FTC robots have many ways to autonomously navigate the game field. This tutorial introduces Vuforia, a software tool that can use camera images to determine the robot’s location on the field. A separate tutorial describes TensorFlow Lite, a tool that supplements Vuforia to identify and track certain game elements as 3D objects.

These two tools combine several high-impact technologies: vision processing, machine learning, and autonomous navigation. Awareness of this software can spark further interest and exploration by FTC students as they prepare for future studies and careers in high technology.

Vuforia is PTC's augmented reality (AR) technology that includes image detection and image tracking capabilities. Vuforia has been available to FTC students since 2016. Each season, the FTC software is pre-loaded with 2D image targets that are placed in well-defined locations on the game field. Using Vuforia, if a robot "sees" one of these image targets, the robot can determine its location on the game field in an absolute or global frame of reference.

_{Image credit: Phil Malone}

For the 2019-2020 SKYSTONE season, the 13 pre-loaded image targets are:

• 8 pictures (8.5 x 11 inches) on the field perimeter, 2 per wall
• 4 pictures (10 x 2 inches) on the narrow vertical pillars of the Skybridge
• 1 picture (4 x 7 inches) on one side of each Skystone (2 per Alliance)

Most of these pictures remain in a fixed location, allowing a team’s Op Mode to read and process data on the robot’s global field location and orientation. This allows autonomous navigation, an essential element of modern robotics.

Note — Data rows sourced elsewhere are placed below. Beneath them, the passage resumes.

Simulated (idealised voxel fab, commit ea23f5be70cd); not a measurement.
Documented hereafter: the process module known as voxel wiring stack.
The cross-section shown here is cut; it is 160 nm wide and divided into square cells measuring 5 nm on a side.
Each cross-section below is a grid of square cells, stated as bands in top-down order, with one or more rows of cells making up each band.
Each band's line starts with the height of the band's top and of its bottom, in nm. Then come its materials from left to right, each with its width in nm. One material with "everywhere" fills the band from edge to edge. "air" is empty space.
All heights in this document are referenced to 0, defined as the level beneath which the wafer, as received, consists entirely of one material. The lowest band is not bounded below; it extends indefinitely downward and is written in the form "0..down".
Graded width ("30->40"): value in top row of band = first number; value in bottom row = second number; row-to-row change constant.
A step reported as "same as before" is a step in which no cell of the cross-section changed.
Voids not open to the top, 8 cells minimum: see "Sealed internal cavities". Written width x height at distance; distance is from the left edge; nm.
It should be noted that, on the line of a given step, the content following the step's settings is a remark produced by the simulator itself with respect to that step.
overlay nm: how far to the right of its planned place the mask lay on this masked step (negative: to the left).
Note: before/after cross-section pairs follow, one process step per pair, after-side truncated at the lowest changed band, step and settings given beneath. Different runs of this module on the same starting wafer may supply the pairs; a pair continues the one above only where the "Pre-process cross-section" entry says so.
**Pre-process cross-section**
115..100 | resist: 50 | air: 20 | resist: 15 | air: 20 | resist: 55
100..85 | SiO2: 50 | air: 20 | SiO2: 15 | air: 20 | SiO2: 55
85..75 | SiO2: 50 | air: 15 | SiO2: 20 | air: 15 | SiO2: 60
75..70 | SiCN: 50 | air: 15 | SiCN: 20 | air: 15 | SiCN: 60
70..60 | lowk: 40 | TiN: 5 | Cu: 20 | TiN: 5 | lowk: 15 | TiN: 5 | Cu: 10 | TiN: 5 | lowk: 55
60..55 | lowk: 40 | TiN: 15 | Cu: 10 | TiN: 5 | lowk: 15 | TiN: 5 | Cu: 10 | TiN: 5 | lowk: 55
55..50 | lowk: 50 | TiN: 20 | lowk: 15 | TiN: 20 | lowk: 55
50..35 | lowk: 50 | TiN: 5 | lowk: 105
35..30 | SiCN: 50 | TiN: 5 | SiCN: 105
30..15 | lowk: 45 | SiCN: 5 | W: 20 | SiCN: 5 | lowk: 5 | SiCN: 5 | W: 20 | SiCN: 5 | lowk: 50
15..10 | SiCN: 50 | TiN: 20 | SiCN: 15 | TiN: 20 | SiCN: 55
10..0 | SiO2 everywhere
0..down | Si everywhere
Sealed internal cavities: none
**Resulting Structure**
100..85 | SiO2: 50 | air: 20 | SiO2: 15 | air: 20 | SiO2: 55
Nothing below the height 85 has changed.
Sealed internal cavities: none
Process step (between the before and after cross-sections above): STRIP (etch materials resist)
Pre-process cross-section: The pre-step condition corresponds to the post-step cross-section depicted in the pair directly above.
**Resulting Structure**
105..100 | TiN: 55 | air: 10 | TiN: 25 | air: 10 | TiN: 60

For the image on the Skystone, which can move on the field, Vuforia reports the robot’s location and orientation relative to the Skystone. This can allow approach and retrieval. Note that Google's TensorFlow technology can also be used to locate and navigate to Skystone game elements, as described in a separate tutorial called TensorFlow for Blocks.

This tutorial describes the Op Modes provided in the FTC Blocks sample menu:

ConceptVuforiaNavSkystone.blk
and
ConceptVuforiaNavSkystoneWebcam.blk

Java samples are also available in OnBot Java and Android Studio:

ConceptVuforiaSkyStoneNavigation.java
and
ConceptVuforiaSkyStoneNavigationWebcam.java

The Java samples are much more detailed, revealing the underlying programming to manage the Vuforia software and to transform the picture location to a global field location. Before working with that code, Java programmers may benefit from reading this Blocks tutorial and testing the Blocks Op Mode on a game field. The Java sample programs are well documented with clear, detailed comments.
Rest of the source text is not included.